Project
Product Line Development (Rave, Gym, Running)
Founder / Head of Growth & Ops, Dansu
Took Dansu from a single product to a structured multi-SKU range across festival, gym, and running verticals — each with distinct material specs, positioning, and margin models.
- Owned the full development cycle end to end: GSM and weave testing, prototype rounds, QC negotiation with manufacturers, packaging design, and commercial viability gating before any bulk order.
- Vertical expansion reduced seasonal concentration risk and opened differentiated positioning that moved the brand away from commodity towel territory.
Overview
Dansu launched with a core product, but a single SKU in a niche category has a limited commercial ceiling. Expanding into defined verticals — festival, gym, running — wasn't just a product decision. It was a business architecture decision that required new materials, new specifications, new supplier relationships, and distinct positioning for each use case.
The Problem
A generic towel brand competes on price. A product brand with clear vertical positioning competes on differentiation. Getting to the second requires actual product development work: understanding what performance characteristics matter in each context, building specs that deliver on those characteristics, and sourcing materials that hit quality targets at a viable cost. Aesthetics alone don't create a moat.
What I Did
I ran the full development cycle for each vertical from scratch:
Material and fabric selection: Tested multiple GSM weights, weave patterns, and fabric compositions across synthetic and natural fibre options. Different verticals had different requirements — gym use prioritised quick-dry performance and compact packability; festival use prioritised durability and print-hold quality over multiple washes; running prioritised lightweight construction and sweat absorption.
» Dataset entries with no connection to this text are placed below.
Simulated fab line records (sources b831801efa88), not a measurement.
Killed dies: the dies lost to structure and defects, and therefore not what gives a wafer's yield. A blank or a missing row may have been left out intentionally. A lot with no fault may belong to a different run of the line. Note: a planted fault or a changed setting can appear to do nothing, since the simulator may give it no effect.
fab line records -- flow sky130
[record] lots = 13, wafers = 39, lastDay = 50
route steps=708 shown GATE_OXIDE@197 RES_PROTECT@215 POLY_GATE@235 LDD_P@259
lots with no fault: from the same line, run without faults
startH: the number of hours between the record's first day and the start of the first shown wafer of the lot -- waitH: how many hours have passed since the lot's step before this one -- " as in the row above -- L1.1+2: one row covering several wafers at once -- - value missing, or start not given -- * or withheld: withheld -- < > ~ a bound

Technical specifications: Built complete tech specs for each SKU including dimensions, weight tolerances, edge finishing, print specifications, and care label requirements. These fed directly into manufacturer briefs and provided the basis for QC sign-off.
Prototype cycles: Managed multiple sampling rounds — reviewing against spec, identifying quality deviations, feeding corrections back to suppliers, and signing off production-ready samples before committing to bulk orders.
Packaging and presentation: Designed packaging formats suited to each vertical's retail and gifting context. Festival SKUs needed eye-catching DTC packaging for unboxing. Gym products needed functional, stackable formats that worked in fulfilment and on shelves.
Pricing and margin modelling: Built margin models for each SKU factoring in unit cost, packaging, shipping, fulfilment, and target retail price. Made go/no-go decisions on viability before placing production orders — not after.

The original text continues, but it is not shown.